Push-to-talk voice-to-text that works on any desktop. Hold a key, speak, release. Your words appear at the cursor.
$ voxtype
[INFO] Voxtype v0.6.0 starting...
[INFO] Using model: base.en
[INFO] Hotkey: SCROLLLOCK
[INFO] Ready! Hold SCROLLLOCK to record.
# User holds ScrollLock and speaks...
[INFO] Recording started...
[INFO] Recording stopped (2.1s)
[INFO] Transcribing...
[INFO] Transcribed: "Hello world, this is a test."
[INFO] Typed 30 characters
Built specifically for the modern Linux desktop
Works on GNOME, KDE, Sway, Hyprland, River—Wayland or X11. Use built-in hotkeys or native compositor keybindings.
Use your compositor's keybindings instead of evdev—no input group required.
Bind any key combo like Super+V for push-to-talk.
All speech recognition happens locally using whisper.cpp. Your voice never leaves your machine. No cloud, no subscriptions, no tracking.
Natural workflow: hold a key to record, release to transcribe. No "wake words", no accidental activations, just controlled dictation.
Choose your hotkey, Whisper model size, output mode (type or clipboard), and more. Works the way you want it to.
Types directly at cursor via wtype, with full CJK/Unicode support. Falls back to ydotool or clipboard. Always works, one way or another.
Written in Rust for performance. Single binary, minimal dependencies. No Python, no virtual environments—just works.
Optional Vulkan, CUDA, Metal, and ROCm support for blazing-fast inference. Sub-second transcription with large-v3-turbo on modern GPUs.
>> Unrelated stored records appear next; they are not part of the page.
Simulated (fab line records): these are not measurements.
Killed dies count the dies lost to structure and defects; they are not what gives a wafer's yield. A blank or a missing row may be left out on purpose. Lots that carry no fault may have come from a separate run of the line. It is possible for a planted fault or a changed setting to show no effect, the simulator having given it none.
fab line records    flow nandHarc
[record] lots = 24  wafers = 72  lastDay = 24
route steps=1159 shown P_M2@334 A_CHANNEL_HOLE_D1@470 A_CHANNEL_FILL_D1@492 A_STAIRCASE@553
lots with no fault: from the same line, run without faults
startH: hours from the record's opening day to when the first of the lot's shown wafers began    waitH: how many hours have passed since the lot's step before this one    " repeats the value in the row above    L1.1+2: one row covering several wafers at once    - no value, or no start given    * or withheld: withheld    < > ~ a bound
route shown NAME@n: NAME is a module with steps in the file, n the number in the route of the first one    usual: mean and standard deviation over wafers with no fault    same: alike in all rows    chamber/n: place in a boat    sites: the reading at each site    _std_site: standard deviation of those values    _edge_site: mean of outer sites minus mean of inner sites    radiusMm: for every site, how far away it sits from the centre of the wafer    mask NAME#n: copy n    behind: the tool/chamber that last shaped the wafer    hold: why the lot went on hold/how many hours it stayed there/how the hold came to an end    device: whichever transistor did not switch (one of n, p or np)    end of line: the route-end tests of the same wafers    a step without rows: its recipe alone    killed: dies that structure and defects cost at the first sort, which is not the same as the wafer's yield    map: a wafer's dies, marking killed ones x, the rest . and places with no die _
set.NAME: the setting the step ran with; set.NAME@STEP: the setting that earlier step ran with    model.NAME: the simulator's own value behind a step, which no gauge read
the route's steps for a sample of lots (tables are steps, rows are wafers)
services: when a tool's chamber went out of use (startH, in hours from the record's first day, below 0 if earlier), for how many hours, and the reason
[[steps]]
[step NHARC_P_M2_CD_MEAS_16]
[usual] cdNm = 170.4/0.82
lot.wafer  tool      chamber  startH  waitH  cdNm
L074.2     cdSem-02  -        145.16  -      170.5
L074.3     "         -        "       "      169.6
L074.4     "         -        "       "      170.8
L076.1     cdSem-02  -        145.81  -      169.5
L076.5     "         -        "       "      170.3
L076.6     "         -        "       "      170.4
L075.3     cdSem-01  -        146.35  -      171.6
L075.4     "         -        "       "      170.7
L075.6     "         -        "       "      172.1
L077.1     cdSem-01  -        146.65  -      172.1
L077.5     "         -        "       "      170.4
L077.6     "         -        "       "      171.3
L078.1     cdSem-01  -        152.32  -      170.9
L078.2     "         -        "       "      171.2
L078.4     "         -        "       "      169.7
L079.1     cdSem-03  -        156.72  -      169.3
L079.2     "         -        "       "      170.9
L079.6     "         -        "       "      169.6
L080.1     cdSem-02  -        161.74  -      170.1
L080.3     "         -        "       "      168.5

Optional status indicator shows recording state in your bar. See when Voxtype is idle, recording, or transcribing at a glance. 10 built-in icon themes (Nerd Font, Material Design, emoji, and more) or define your own.
Configurable events surface through notify-send, so you always know when recording starts, stops, and what was transcribed.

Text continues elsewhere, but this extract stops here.